The Census Bureau will not include a question about citizenship in the printed questionnaire for the 2020 census, Commerce Secretary Wilbur Ross confirmed Tuesday.
The decision represents a major defeat for the Trump administration five days after the Supreme Court refused to allow the question to be added without further explanation from Census officials. Chief Justice John Roberts sided with the court’s liberal wing last week in a surprising decision that sent the case back lower courts for further review.
It was an instance of the Trump administration suffering serious consequences from another branch of government for being less than truthful. Roberts said in his decision that the Commerce Department’s explanation for including the question was "incongruent with what the record reveals about the agency’s priorities and decision-making process." By delaying resolution of the matter, the high court apparently forced the Census Bureau, which faced a tight deadline, to proceed without the citizenship question.
But it remained uncertain whether the citizenship question might resurface in a digital 2020 questionnaire to be prepared at a later date. Sarah Brannon, an attorney with the American Civil Liberties Union, which represented plaintiffs in a related New York case, said it would likely not. "It is my understanding," she said, "that the paper and digital form must be the same."

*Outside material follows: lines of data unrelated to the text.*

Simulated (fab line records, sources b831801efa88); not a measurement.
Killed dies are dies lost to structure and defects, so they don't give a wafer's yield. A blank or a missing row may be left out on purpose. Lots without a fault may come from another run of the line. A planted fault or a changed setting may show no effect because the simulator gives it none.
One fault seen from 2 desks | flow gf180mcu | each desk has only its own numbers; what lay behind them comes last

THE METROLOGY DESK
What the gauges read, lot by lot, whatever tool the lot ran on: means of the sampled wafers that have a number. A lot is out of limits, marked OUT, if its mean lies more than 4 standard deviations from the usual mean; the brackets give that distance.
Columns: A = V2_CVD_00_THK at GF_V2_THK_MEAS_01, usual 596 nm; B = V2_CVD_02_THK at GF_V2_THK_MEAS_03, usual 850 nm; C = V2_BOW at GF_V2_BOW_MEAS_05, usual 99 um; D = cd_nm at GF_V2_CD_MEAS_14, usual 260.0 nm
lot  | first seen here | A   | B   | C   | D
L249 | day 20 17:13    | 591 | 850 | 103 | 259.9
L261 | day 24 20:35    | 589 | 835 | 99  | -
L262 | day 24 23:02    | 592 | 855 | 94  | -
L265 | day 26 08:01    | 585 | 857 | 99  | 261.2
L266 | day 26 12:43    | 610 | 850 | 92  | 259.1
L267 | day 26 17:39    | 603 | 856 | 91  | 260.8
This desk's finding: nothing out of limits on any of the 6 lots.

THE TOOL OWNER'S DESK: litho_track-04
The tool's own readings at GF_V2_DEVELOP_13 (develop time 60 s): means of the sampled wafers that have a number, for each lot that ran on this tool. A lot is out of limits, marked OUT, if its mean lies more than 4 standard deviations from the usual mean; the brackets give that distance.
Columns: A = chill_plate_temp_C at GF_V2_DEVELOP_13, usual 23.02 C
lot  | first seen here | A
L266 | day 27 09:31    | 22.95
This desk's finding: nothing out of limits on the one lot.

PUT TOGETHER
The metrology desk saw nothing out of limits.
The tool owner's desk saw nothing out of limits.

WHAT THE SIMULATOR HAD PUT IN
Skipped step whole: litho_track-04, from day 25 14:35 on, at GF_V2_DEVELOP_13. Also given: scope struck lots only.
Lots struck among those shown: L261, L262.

In a statement about the administration’s decision to publish the questionnaire without the citizenship question, Ross said, “I respect the Supreme Court but strongly disagree with its ruling regarding my decision to reinstate a citizenship question on the 2020 Census. … My focus, and that of the bureau and the entire department, is to conduct a complete and accurate census.”
The Justice Department said during litigation that the Census Bureau faced a June 30 deadline to finalize printed questionnaires. One Census official later suggested the process could be delayed until the end of October, but that such a move would require "exceptional effort and additional resources."
The decision to proceed with printing questionnaires may signal a detente in the lengthy legal and political battle over adding the question to the 2020 count.
The stakes were particularly high for states with high immigrant populations, like California, where officials warned for months that a citizenship question would fan fears of a government crackdown and suppress response rates. California Attorney General Xavier Becerra sued to block the question’s inclusion, arguing his state would forfeit deserved federal funds.
In a triumphant press conference Tuesday, Becerra said that the decision to nix the question would ensure California gets its share of federal dollars to pay for schools, road repairs and disaster response.
“They made a concession to the truth and quite honestly to the rule of law," Becerra said, adding that "now the census will be free of the contrived attempt to silence so many people."
Following last week’s Supreme Court’s ruling, President Donald Trump thrust the process into uncertainty when he threatened to delay the census.
"Seems totally ridiculous that our government, and indeed Country, cannot ask a basic question of Citizenship in a very expensive, detailed and important Census," Trump tweeted Thursday. “I have asked the lawyers if they can delay the Census, no matter how long,“ he wrote, “until the United States Supreme Court is given additional information from which it can make a final and decisive decision on this very critical matter.“
On Monday, Trump again warned that he might delay the census, saying that the U.S. needed to know “if somebody is a citizen as opposed to an illegal.” (The citizenship question — even if it had been permitted on the census — would not have asked about legal immigration status.)
But the administration backed down Tuesday. News that the questionnaire would be printed without a citizenship question circulated on Twitter after a DOJ attorney confirmed the plan in an email to plaintiffs‘ attorneys.
“We can confirm that the decision has been made to print the 2020 Decennial Census questionnaire without a citizenship question, and that the printer has been instructed to begin the printing process,“ the DOJ attorney wrote.
New York led a coalition of states in one of several lawsuits that argued the question would depress responses in immigrant communities and in turn would lead to lower levels of federal funding and diminished political power.
The federal judge hearing that case, U.S. District Judge Jesse Furman, blocked the addition of the question in January, prompting the Trump administration to press the issue at the Supreme Court.
New York Attorney General Tish James said in a written statement Tuesday that “justice prevailed“ and that efforts would now shift to outreach to ensure all residents are counted.
Jeremy White contributed to this report.